Real-world testing taught me where More Sugar truly sings. On candle jars? Perfect for front-label titles (“Honey Glow”, “Cinnamon Snuggle”) paired with a clean sans serif (like Montserrat or Inter) for ingredients and burn instructions. On greeting cards? Stunning as a single-word sentiment (“Joy”, “Hello”, “Celebrate”) stamped over watercolor backgrounds. For wedding stationery? Ideal for welcome boards, menu headers, or envelope liners—especially when paired with a delicate script for names and a grounded serif (like Merriweather) for details. And yes—it cuts cleanly on Cricut and Silhouette machines when converted to outlines and sized appropriately (I avoid using it below 0.25” height for intricate vinyl cuts).
What makes More Sugar especially useful for makers is its versatility across formats. I’ve used it in packaging design for seasonal bath bombs (paired with a minimalist sans for weight and scent info), on printable holiday gift tags (exported as high-res PNGs with transparent backgrounds), and even as part of a digital download bundle—where it appears in editable Canva templates and layered PSD files. Because it’s a commercial font, I double-checked the license before including it in those templates: yes, it permits use in both physical products and digital goods sold to end users, as long as the font file itself isn’t distributed.

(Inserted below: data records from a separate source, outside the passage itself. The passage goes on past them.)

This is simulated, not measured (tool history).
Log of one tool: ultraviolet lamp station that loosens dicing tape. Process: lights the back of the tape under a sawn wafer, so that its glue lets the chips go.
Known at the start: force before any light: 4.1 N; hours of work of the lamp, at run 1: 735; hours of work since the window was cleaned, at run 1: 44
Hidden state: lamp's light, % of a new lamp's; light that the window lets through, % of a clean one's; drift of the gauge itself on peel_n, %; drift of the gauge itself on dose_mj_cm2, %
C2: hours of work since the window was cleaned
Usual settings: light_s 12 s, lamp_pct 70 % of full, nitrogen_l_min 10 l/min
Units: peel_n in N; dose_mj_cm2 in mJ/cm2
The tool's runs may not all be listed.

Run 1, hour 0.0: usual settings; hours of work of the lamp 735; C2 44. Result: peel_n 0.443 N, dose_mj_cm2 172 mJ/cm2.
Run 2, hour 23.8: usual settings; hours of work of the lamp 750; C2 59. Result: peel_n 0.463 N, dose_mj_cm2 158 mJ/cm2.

When pairing More Sugar, I lean into contrast. Its playful energy balances beautifully with restrained typefaces—think a crisp geometric sans for supporting text, or a gentle serif for fine print. I avoid pairing it with other heavy display fonts or overly ornate scripts; that tends to compete rather than complement. One unexpected win? Using it alongside a simple handwritten font (not too shaky) for quotes on printable wall art—More Sugar takes the spotlight, while the secondary font adds quiet intimacy.
Before adding More Sugar to any project, I always check what’s included: standard OpenType features, stylistic alternates (like a swash ‘Q’ or looped ‘g’), and whether multilingual characters are supported. For an international shop, that matters—especially if you’re designing bilingual holiday tags or packaging for EU markets. I also verify file formats: OTF and TTF are must-haves for compatibility across design apps, cutting software, and print houses.
It’s shown up on so many things since that first candle label: a set of acrylic boutique gift tags, a series of planner page dividers (with soft pastel backgrounds), a farmhouse-style wooden sign for a friend’s baby shower (“Sweet Little One”), and even the title text on a batch of printable cupcake toppers. Each time, it brings a consistent thread of warmth and handmade authenticity—without feeling repetitive. That’s the power of a strong display font: it becomes part of your brand identity, not just decoration.
Of course, More Sugar isn’t magic—it won’t fix weak layout or muddy color choices. But when used thoughtfully—as a focal point, not filler—it elevates perceived quality. Customers notice the care in the details: the way the ‘S’ curves just so, how the spacing invites pause, how the whole word feels like a little hug in typographic form. In a crowded handmade marketplace, that kind of emotional resonance matters. It tells people your work is made with intention—not just output.
If you’re choosing fonts for your next round of labels, cards, or digital downloads, ask yourself: does this typeface reflect the feeling I want someone to have when they hold or see my product? With More Sugar, the answer is often yes—especially when sweetness, sincerity, and a touch of handmade joy are exactly what you’re aiming for.